Les Sabilano, left, and Rudy Boquila of Lamesa Filipino KitchenKevin Van Paassen/The Globe and Mail

In a town that's gone as crazy for foreign flavours as Toronto has, Filipino food should be on the cusp of a blockbuster breakout.

Like this city, the cuisine is built on a jumble of influences: Malay, Chinese, Tamil, Spanish, Mexican (Spanish colonists ruled the Philippines through Acapulco), plenty of mid-century American, even. What is Filipino food? Sloppy, satisfying noodle bowls called pancit, which mix pork, shrimp, scallions and garlic. Fatty, crispy fried chicken served with banana-kicked ketchup. Flaky empanadas made with creamy sweet potatoes and chorizo sausage. There are plenty of tropical sours, too, as in sinigang, a delectably puckery soup that brims with green tamarind and calamansi lime.

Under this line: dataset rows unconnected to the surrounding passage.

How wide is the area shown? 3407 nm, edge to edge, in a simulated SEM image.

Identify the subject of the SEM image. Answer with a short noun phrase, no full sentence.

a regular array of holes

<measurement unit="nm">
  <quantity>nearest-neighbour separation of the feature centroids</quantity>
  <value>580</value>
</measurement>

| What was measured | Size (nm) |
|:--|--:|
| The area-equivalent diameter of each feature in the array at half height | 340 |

And it's a fun food culture. The nation's famous dessert, called halo-halo, is a parfait cup of frozen sweetness: coconut jello, condensed milk custard, sweetened red beans, jackfruit, crushed ice, and silky, crazy-flavoured ice creams like purple yam.

Some 200,000 ethnic Filipinos live in the Toronto area. They're Canada's fastest-growing immigrant group. Yet until Les Sabilano and chef Rudy Boquila opened Lamesa Filipino Kitchen on Queen West two months ago, downtown Toronto didn't have a full-service Filipino place.

Both men are second-generation, and both grew up in the suburbs (Mr. Sabilano in Scarborough, Mr. Boquila in Brampton). Mr. Sabilano learned the front-of-house with the Oliver and Bonacini group, where he spent six years as a server at Canoe and Jump. Mr. Boquila has been a cook in the city for 15 years at such places as the Gladstone Hotel and Oyster Boy.

The room, in the former Rosebud space, is simple but welcoming, with warm light on the wainscoted walls and jars of pickled daikon, ginger and chayote at the back. So far the clientele is largely Filipino: Families that turn up two and three generations strong to try the mushroom pancit; well-pressed professionals with chunky glasses; couples who've trekked in from the suburbs, where they're surrounded by cheap and excellent Filipino places – the usual city food migration but in reverse.

The duo's goal with Lamesa is to bring Filipino food "into the mainstream." No presh, boys. It's no easy task introducing an unknown cuisine to a fickle city at the height of a restaurant boom.

They've softened the cuisine's edges, pulled back the sours and the gut-filling fat. Nothing here is too sweet, too messy, too spicy or too scary. "Our kitchen honours Filipino classics while continuing the tradition of fusing ideas and ingredients from other cultures," the menu says.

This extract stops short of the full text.